Journalists like to talk of the ‘public’s right to know’, but in most circumstances no such ‘right to know’ exists. In fact you are the one with a right – to conduct your personal and business affairs in privacy. You forfeit that right if you break the law, if your behaviour invites public scandal or derision or if you have chosen celebrity. The lawbreaker cannot expect to remain anonymous. Name suppression in criminal cases is anathema to the media and rightly so. But you don’t have to break the law to forfeit your right to privacy. People who achieve public prominence, whether they seek it or not, are subject to greater media scrutiny than the average person. If, for example, you are the chief executive of a large company, or the executive director of a major organisation, or a prominent member of the clergy or the spokesperson for an influential lobby group, your words and deeds are likely to be of considerable interest to the media. This is particularly true if your words are at odds with your deeds.
When Joe Bloggs has an affair and abandons his wife and children to shack up with a younger model, he is unlikely to be rung by the media for comment. When the CEO of a large company has an affair and abandons her husband and children to shack up with her personal trainer, the average journalist may be titillated and keen to publish, but will hopefully be persuaded by his editor that it’s irrelevant to the CEO’s ability to run the company and nobody’s business but hers. But when the Bishop of Waikikamukau or the head of Chastity Incorporated has an affair and leaves his wife and children for a younger model, the media are going to have a field day, and rightly so. The hypocrisy of those in public life is a valid subject of media scrutiny. Candidates for public office can expect a greater degree of scrutiny than those who vote from them.

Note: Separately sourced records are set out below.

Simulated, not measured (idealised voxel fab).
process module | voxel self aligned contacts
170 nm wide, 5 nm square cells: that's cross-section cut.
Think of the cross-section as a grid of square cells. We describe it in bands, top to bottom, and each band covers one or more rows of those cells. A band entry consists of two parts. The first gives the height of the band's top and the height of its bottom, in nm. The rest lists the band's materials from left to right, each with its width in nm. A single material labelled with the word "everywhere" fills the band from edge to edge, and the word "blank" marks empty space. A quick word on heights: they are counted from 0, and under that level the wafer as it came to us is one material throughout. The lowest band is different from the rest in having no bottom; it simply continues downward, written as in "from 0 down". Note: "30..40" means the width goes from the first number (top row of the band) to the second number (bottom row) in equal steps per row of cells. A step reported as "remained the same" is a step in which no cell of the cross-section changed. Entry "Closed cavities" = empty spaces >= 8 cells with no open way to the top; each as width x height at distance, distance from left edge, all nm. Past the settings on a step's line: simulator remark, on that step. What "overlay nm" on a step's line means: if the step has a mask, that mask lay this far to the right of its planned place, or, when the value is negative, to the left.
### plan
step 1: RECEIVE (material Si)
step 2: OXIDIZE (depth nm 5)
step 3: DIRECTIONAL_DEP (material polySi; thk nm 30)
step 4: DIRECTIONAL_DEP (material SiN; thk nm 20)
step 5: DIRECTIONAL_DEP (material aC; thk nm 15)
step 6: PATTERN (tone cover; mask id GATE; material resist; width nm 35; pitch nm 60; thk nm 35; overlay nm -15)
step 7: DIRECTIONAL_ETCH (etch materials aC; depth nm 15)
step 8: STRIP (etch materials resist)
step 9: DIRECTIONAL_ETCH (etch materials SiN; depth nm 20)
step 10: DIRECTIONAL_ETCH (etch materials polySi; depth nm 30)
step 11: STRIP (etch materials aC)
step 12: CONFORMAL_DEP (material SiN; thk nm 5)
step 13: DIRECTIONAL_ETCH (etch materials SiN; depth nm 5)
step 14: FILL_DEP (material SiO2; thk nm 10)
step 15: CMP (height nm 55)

However, once they are elected the New Zealand media are respectful of the privacy of MPs and local body politicians . They invariably know who’s playing away from home – they just don’t print it. But the media will have no hesitation in exposing dishonesty, hypocrisy or schonky dealings, regardless of the importance of the office-holder. Finally, those who court celebrity can expect little mercy from the media. The argument is relatively simple and has a certain logic to it: you cannot be selectively famous – you cannot enjoy the benefits of celebrity (money, adulation, privilege) and complain about your loss of privacy at the same time. That is having your cake and eating it too. So if you’re not a law-breaker, a hypocrite, a dodgy politician or a celebrity, and a journalist insists there’s a public right to know, resist all the way. You should be allowed to conduct your affairs, personal or business, away from the public gaze.